My personal favorite, “Nightstand,” hammers home the spooky soulful vibe. It’s a murder ballad driven by a swirly Rhodes piano, guitar crunch, Hammond organ wail, rich background vocals and gut-punch lyrics. Case in point, the chorus:
I was born with the cord wrapped around my neck
It’s not something I could ever forget
The world’s been trying to take me out since the day I first arrived
There’s a darkness a-reaching for my hand
I keep a gun in my nightstand
Waiting for music to bury a body by
The funereal shuffle of “Cold Hard Ground” brings to mind the artsy country blues of Wrecking Ball-era Emma Lou Harris. It’s a minor blues articulated with a slurry snare-brushed beat, honey toned organ and minimalist piano. Co-producer David Baron, proprietor of Sun Mountain Studios in the Hudson Valley where the EP was recorded, is an analog synth collector. He adds some very outta-space keyboard swirl and ambience here, along with (possibly) a mellotron-treated vocal chorus. He’s a master of the less is more approach.
“Not Worthy the Whiskey” is a swaggering stomp-and-holler about making peace with your dark past. The tune is propelled by percussive handclaps and stomps and boasts a whistling-down-the-alley intro ala Billy Joel’s “The Stranger.” It’s another deep blue lament, ones that floats in and out like a dream.
Like much great music, King’s debut EP was born of loss. In the press notes she says: “My dog died, my ex-husband died and my mama died too. Life is too fucking short, I’d just spent almost a year traveling in a tent away from my instruments and facing so much loss, I realized I never wanted to be away from music again.”

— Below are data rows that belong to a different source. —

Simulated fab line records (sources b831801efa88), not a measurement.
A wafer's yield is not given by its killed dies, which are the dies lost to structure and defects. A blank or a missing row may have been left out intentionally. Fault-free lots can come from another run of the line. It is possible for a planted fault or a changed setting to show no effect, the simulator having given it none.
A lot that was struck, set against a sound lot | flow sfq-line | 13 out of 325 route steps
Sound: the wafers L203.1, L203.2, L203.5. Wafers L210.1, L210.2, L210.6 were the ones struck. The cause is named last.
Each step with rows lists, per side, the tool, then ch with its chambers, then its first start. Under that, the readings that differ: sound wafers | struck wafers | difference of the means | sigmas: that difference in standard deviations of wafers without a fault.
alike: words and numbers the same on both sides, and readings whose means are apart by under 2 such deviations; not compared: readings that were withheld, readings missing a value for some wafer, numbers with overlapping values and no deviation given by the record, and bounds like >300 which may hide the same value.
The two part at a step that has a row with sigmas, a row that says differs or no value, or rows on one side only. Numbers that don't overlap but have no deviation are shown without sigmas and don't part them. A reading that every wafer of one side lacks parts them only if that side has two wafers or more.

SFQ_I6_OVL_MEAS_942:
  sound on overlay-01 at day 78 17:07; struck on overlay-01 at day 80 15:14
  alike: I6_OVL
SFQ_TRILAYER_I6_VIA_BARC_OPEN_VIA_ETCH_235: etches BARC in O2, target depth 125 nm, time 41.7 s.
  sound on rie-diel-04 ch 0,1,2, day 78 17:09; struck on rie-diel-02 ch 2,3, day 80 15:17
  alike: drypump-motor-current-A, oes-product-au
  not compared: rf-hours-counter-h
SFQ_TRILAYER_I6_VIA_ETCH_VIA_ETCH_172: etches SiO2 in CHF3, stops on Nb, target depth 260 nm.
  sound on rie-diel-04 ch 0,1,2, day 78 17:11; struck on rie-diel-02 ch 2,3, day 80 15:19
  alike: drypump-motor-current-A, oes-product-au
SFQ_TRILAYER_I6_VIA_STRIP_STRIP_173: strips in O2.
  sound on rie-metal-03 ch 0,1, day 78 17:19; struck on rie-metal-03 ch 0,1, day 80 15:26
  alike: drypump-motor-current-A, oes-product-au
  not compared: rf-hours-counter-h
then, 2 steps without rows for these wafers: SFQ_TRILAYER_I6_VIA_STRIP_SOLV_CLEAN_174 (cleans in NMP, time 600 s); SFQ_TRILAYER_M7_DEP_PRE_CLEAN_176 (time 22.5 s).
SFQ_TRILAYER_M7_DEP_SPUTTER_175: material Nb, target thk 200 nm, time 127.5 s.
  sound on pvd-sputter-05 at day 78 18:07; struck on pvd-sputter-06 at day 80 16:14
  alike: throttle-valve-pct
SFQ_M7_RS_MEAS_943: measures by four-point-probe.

King’s partnership with Felice came about when she sent him a shot-in-the-dark email containing a performance video of “Nightstand,” which to an invitation to record that tune and four more. We are lucky that King found the strength to put her loss into such fresh, emotionally revealing, brave music. And she’s lucky to have found, in Felice and Baron, producers who could bring her art to life is such a beautifully restrained and achingly gorgeous way.